Hungry for God; Starving for Time

Monday

When Guilt Overwhelms You

King David’s pride and presumption in ordering a census of Israel caused 70,000 mighty warriors to lose their lives (1 Chr. 21). Paul’s violent persecution of the infant church played a part in Stephen’s death and countless others’ beatings and incarcerations (Acts 9). 

I read both stories recently and wept as I imagined how these men must have felt. I imagined David’s overwhelming feelings of sorrow and guilt. SEVENTY THOUSAND innocent people’s blood on his hands. By today’s standards, a tragedy of this magnitude would wipe out every person in a city the size of Richmond, Virginia. 

Listen to David’s gut wrenching lament: 

"Was it not I who ordered the fighting men to be counted? I am the one who has sinned and done wrong. These are but sheep. What have they done? O LORD my God, let your hand fall upon me and my family, but do not let this plague remain on your people."

And Saul. He wasn't jailing murderers or incarcerating thieves or political prisoners, he was persecuting God’s people. People whose only crime was loving Jesus. People who were praying for those who persecuted them. 

Picture him, consenting to brave Stephen’s death and holding the clothing of the murderers and watching as the stones struck his body until he cried out, “Father, do not lay this sin to their account.” Watching Stephen take his last struggling breath. 

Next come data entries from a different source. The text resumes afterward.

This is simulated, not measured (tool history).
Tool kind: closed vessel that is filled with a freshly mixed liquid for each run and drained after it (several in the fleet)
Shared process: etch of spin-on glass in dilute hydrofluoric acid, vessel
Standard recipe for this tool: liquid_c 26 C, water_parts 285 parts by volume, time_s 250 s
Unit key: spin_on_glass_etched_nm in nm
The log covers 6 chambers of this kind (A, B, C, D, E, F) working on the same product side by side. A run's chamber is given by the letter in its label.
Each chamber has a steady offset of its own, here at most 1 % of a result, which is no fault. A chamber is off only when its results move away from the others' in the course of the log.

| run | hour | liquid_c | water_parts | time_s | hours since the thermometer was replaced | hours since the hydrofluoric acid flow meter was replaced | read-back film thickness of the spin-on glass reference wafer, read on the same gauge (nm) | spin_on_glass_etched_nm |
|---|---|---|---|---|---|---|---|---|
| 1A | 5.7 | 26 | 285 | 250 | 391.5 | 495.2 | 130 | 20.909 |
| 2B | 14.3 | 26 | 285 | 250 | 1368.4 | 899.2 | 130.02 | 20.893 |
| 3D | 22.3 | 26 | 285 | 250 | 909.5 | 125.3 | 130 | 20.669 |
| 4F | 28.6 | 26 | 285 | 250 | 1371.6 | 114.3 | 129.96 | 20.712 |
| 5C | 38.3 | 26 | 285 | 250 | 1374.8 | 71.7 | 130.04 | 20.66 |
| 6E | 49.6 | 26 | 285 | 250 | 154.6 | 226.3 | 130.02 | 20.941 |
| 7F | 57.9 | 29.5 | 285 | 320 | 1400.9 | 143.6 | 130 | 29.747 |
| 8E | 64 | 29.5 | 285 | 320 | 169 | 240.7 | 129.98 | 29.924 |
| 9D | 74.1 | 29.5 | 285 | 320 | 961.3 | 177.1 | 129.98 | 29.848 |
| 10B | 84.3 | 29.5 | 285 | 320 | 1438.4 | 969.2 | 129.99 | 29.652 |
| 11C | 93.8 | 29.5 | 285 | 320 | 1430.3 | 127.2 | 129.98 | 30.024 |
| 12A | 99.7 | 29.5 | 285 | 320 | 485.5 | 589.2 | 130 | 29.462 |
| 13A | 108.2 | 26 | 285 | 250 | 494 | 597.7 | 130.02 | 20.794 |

Then, while the blood was still wet on his hands, he “was still breathing out murderous threats against the Lord's disciples. He went to the high priest and asked him for letters to the synagogues in Damascus, so that if he found any there who belonged to the Way, whether men or women, he might take them as prisoners to Jerusalem” (Acts 9:1). 

Throughout Paul’s writings we see evidence that he never forgot his sinful past: 

I persecuted the followers of this Way to their death, arresting both men and women and throwing them into prison” (Acts 22:4). 

“For I am the least of the apostles and do not even deserve to be called an apostle, because I persecuted the church of God” (1 Cor. 15:9). 

“For you have heard of my previous way of life in Judaism, how intensely I persecuted the church of God and tried to destroy it” (Gal. 1:13). 

Yet David, a believer who sinned horribly, and Paul, an unbeliever with a heinous past, didn’t allowed their sins to define, defeat, or render them useless for the kingdom of God. They understood the truth of 1 John 1:9, “If we confess our sin, (God) is faithful and just to forgive us our sin and cleanse us from all unrighteousness.” 

They confessed, repented, and accepted God’s cleansing grace. 


Listen to David’s prayer in Psalm 51:1-2: 

“Have mercy on me, O God, 
according to your unfailing love; 
according to your great compassion blot out my transgressions. 
Wash away all my iniquity and cleanse me from my sin." 

And Paul’s humble gratitude in 1 Corinthians 15:10: 

“For I am the least of the apostles and do not even deserve to be called an apostle . . . But by the grace of God I am what I am, and his grace to me was not without effect.” 

If you’re struggling with guilt over something you did as an unbeliever, or a sin you’ve committed as a Christian, don’t allow Satan to imprison you in guilt and shame. Do what David and Paul did—confess your sin, forsake it, and accept the forgiveness Christ extends to you from the cross. 

Then walk in the confidence that God has separated your sins as far as the east is from the west, to remember them no more. 

Mercy there was great and grace was free. 
Pardon there was multiplied to me. 
There my burdened soul found liberty
At Calvary.* 


*William Newell’s hymn, “At Calvary.”